Offer letter, dated August 22, 2022, between Vacasa LLC and Robert Greyber
EX-10.1 2 exhibit10110-q1.htm EX-10.1 Document
Exhibit 10.1
August 22, 2022
Robert Greyber
Employment Offer – Chief Executive Officer
Dear Rob,
Vacasa LLC (the “Company”) is pleased to offer you a position on the terms set forth in this letter.
Title and Term: Commencing on September 6, 2022 (the “Start Date”), you will be employed as Chief Executive Officer of the Company and Vacasa, Inc., reporting to the Vacasa, Inc. Board of Directors (the “Board”). Your employment hereunder will continue until either the Company or you provide 30 days written notice (the “Notice Period”) to the other to terminate the employment relationship or, if sooner, until your death or termination due to your total and permanent disability as defined in Section 22(e)(3) of the Internal Revenue Code of 1986, as amended. Assuming your continued employment pursuant to this offer letter, you will be appointed to serve as a member of the Board as soon as practicable on or after your Start Date; provided, that if such appointment has not occurred before the filing date of Vacasa, Inc.’ s definitive annual proxy statement for 2023, you will be nominated for election by the shareholders of Vacasa, Inc. at Vacasa, Inc.’s 2023 annual shareholders meeting to serve as a member of the Board.

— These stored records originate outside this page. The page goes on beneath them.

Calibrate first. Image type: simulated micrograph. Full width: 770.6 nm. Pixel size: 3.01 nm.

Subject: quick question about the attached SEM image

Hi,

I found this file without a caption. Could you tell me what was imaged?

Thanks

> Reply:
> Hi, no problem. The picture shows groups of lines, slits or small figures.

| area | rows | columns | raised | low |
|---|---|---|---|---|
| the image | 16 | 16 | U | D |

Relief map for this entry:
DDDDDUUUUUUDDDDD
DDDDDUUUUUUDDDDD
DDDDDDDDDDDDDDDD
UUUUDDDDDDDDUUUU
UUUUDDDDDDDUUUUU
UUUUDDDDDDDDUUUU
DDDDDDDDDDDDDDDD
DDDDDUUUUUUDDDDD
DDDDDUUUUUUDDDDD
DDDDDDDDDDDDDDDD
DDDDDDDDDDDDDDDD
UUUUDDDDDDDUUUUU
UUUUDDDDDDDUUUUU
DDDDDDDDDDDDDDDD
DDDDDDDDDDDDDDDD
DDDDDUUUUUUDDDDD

Location of Position: Your position is primarily located in the Seattle metropolitan area of Washington. The Company understands that you will remain a resident of Washington, but you agree to travel to Portland, Oregon from time to time as reasonably necessary to perform your duties and responsibilities as Chief Executive Officer and as otherwise requested by the Board. In the future, the Board may determine to change the primary location of your position to Portland, in which case you will be permitted to remain a resident of Washington but will be required to travel to Portland on a weekly or biweekly basis as necessary to perform your duties and responsibilities as Chief Executive Officer. The Company will pay or otherwise reimburse you for reasonable costs for flights to and from Washington and Portland. You will be provided Company accommodations and the Company will reimburse you for standard living expenses for the time spent in Portland in the performance of your duties and responsibilities hereunder. All reimbursement requests made pursuant to this section are subject to the Company’s reimbursement policy, including appropriate substantiation for any such requests. To the extent deemed taxable to you, all payments and reimbursements pursuant to this section will be fully grossed up for applicable taxes using such methodology as is reasonably and in good faith determined by the Company.
At-Will Employment: The Company is an at-will employer. This means that you may terminate your employment with the Company at any time and for any reason whatsoever, with or without cause or advance notice other than the Notice Period. Likewise, the Company may terminate your employment at any time and for any reason whatsoever, with or without cause or advance notice other than the Notice Period. The at-will employment relationship cannot be changed except in a writing signed by the person or persons specified in the paragraph below titled “Additional Provisions.” Upon termination, you will be paid any earned but unpaid compensation for which you are eligible.
Salary: You will be paid a base salary at the rate of $600,000 per annum (as may be increased from time to time, the “Base Salary”), which will be paid in accordance with Company payroll practices and subject to applicable deductions and withholdings.
Annual Bonus Opportunity: You will be eligible for an annual bonus of up to 100% of your then-current Base Salary, subject to meeting certain performance criteria as will be set by the Board in its discretion after consultation with you. Any bonus that may become payable to you will be paid no later than March 15 of the calendar year after the calendar year as to which the performance relates.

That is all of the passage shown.